To: average joe who wrote (16707)3/15/2004 12:18:17 AM
From: 2MAR$  Read Replies (1) | Respond to of 28931
 
Here's a link explaining the background of the Virgin Birth , Virgin Mother idea ...the main thing these True Protesting Christians deplore , is the Pagan roots of the Roman Catholicism .....which Gibson's movie emphasizes ?

But the funniest thing of it is , they'll turn right around and deny with "much windy response"
that Christianity has not any pagan roots in the next nanosecond ....

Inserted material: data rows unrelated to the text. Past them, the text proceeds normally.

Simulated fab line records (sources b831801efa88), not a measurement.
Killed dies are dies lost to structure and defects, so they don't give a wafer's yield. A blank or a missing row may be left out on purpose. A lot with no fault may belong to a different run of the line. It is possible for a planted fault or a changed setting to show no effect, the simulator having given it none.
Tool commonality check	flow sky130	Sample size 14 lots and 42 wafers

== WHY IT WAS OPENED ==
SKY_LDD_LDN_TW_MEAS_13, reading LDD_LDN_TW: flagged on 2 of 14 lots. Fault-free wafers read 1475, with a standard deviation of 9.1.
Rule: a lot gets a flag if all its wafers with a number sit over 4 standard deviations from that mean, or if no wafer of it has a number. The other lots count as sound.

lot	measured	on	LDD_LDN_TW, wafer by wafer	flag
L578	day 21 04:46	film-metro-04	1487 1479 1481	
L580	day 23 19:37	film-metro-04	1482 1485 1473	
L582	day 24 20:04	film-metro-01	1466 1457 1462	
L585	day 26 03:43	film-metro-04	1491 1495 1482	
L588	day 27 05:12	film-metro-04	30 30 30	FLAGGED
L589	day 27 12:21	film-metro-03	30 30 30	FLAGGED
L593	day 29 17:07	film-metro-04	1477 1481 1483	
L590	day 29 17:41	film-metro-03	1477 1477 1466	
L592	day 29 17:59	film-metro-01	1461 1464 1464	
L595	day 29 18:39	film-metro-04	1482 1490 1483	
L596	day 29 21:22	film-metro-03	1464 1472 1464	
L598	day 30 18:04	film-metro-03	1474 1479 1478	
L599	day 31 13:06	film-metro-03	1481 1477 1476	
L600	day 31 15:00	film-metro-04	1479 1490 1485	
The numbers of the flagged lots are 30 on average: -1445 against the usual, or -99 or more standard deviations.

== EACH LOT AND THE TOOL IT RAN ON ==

I certainly have no problem with Virgin Godesses...Or Blessed Mothers ...
or just plane female mortals in this lifetime
is enough for me <gg>

(No wonder they must seek the after life , for they'll find no peace or agreement together on this plane of existence )

;-)

The Virgin Birth
jesusneverexisted.com

The most colossal blunder of the Septuagint translators, the mistranslation of the original Hebrew text of Isaiah, 7.14, allowed deceitful early Christians to concoct their infamous prophecy that somehow the ancient Jewish text presaged the miraculous birth of their own godman.

The Hebrew original says:
'Hinneh ha-almah harah ve-yeldeth ben ve-karath shem-o immanuel.'
Honestly translated, the verse reads:
'Behold, the young woman has conceived — and bears a son and calls his name Immanuel.'

The Greek-speaking translators of Hebrew scripture (in 3rd century B.C. Alexandria) slipped up and translated 'almah' (young woman) into the Greek 'parthenos' (virgin). The Hebrew word for virgin would have been 'betulah.' The slip did not matter at the time, for in context, Isaiah’s prophesy – set in the 8th century BC but probably written in the 5th – had been given as reassurance to King Ahaz of Judah that his royal line would survive, despite the ongoing siege of Jerusalem by the Syrians. And it did. In other words, the prophesy had nothing to do with events in Judaea eight hundred years into the future!

Justin ‘Martyr’, a pagan Greek from Palestine, fled to Ephesus at the time of Bar Kochbar’s revolt (132 -135 AD). He joined the growing Christian community and found himself competing with the priests of Artemis, an eternally virgin goddess. Justin successfully overcame the sentiments of established Christians and had Mary, mother of Jesus, declared a virgin, citing his Greek copy of Isaiah as 'evidence' of scriptural prescience. The Greek priest who then forged the 'Gospel according to St. Matthew' went one stage further, taking the word 'harah' – in Hebrew a past or perfect tense – and switched it into a future tense to arrive at:

'Behold, a virgin shall be with child, and shall bring forth a son, and they shall call his name Emmanuel.'
(Matthew 1.23.)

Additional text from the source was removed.